My wife and I have decided to start implementing a 5 year plan. The ultimate goal of the plan is to end up living on a boat on Kent Island in Maryland. For me, the dream of living on the water started when I was a kid and my family had a small trailer in a campground just outside of Rehobeth Beach, Delaware.
The time spent at the beach and the time spent fishing with my Dad and UD provided me with some of my fondest memories. The trailer was nothing special and, at the beginning, the boats we on the older side and required constant repair, but I fell in love with salt water fishing and the time spent on the water. It was a fantastic time in my life. I got to spend the days on the Rehobeth and Indian River bays, and the evenings with whole family cooking dinners over a camp fire and just spending a lot of time together.

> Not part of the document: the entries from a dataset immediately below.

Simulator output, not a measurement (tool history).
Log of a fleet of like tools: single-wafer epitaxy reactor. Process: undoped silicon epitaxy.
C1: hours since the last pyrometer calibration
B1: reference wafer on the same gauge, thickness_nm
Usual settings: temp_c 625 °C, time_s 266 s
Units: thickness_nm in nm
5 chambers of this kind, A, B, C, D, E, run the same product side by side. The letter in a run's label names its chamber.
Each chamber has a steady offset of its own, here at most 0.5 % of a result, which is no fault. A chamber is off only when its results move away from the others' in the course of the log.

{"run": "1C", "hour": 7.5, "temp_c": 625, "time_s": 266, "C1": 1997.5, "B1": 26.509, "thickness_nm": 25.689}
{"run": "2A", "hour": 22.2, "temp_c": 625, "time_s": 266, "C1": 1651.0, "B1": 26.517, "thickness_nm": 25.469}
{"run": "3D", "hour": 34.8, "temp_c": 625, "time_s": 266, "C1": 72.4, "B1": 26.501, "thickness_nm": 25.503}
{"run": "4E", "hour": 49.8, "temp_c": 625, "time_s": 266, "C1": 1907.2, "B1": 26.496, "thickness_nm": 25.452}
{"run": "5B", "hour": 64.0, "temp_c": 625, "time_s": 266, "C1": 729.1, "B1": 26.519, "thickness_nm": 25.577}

Once I graduated high school, I left Central Pennsylvania and started a new adventure in Newport News, Virginia and Virginia Beach. I took an apprenticeship at Newport News Ship Building where I had the opportunity to be a part of building Virginia Class Submarines and Nimitz Class Aircraft Carriers. The work was amazing and I was learning something new every day. But, as an 18 year old living on my own in a town like Virginia Beach, I made some poor decisions. After 2 years of being on my own, I decided to move home. My family, of course, welcomed me home with open arms and I started over.
At the time, my Father owned a small construction company so I went to work for the family business. It was not long before my middle brother, Matt, joined us and then, for a short time, my youngest brother, Kirk. We all were able to build a fairly successful small construction company. One of the larger companies, A. P. Williams, that we subcontracted to, wanted my Dad to come work for them full-time, and made him an offer he could not pass up. At that point, Matt and I finished the outstanding work we had on the books and closed the company. Matt went to college and I went to work for a sister company of A. P. Williams. I worked my way up to a Foreman position very quickly. Once I reached that level, there was no more room for me to advance.
The next step was to transfer over to A. P. Williams. Paul Williams took me under his wing, and started training me to manage larger commercial construction projects. At the same time, my Father and many others at A. P. trained me in commercial carpentry. Fast forward 12 years and I have worked my way up to being a Project Manager, Safety Officer, Personnel Manager, and general office maintenance man. I think I have done pretty well for myself for someone who’s formal education stopped after high school.
I have always subscribed to the thinking that I work very hard and the only way to justify all this hard work was to buy things that I thought I would enjoy. I work hard so I can play harder, and I am very good at spending money.
Moving down the road of life, I started seeing many people that I worked with passing away too young and without being able to enjoy the later years of life when the work is finished and they could enjoy the fruits of all of their hard work. I started to really wonder if the worst were to happen, could I say that I have no regrets? I put these thoughts out of my head and continued to work well over 40 hours a week. I have said many times, when it is finally time to retire, I would buy a boat and move aboard to cruise anywhere I wanted to, and fish as much as any person possibly could. I spent hours looking a boats on the internet and wearing my wife out with constant talk of moving aboard and cruising off into the sunset, someday.
Then the stress of my work started to consume me. Along with the stress, a former class mate and friend of mine quit his very stable (and I assume well-paying) job to hike the Appalachian Trail. Very quickly, the thoughts and dreams of picking up and starting over on a boat rushed back. Then, over the summer, another former class mate of mine passed away. I started thinking even more. I work and I buy and I work. Is all the stuff; the house, the cars, the motorcycle, and all the smaller “stuff” worth all the stress? Would I be happier doing things I wanted to do rather than surrounding myself with “stuff?” How long do I really have on this earth to do those things?
I then began talking to my wife about really making this happen sooner rather than later.
To my complete surprise, she was having the same feelings. With that revelation, our new adventure began!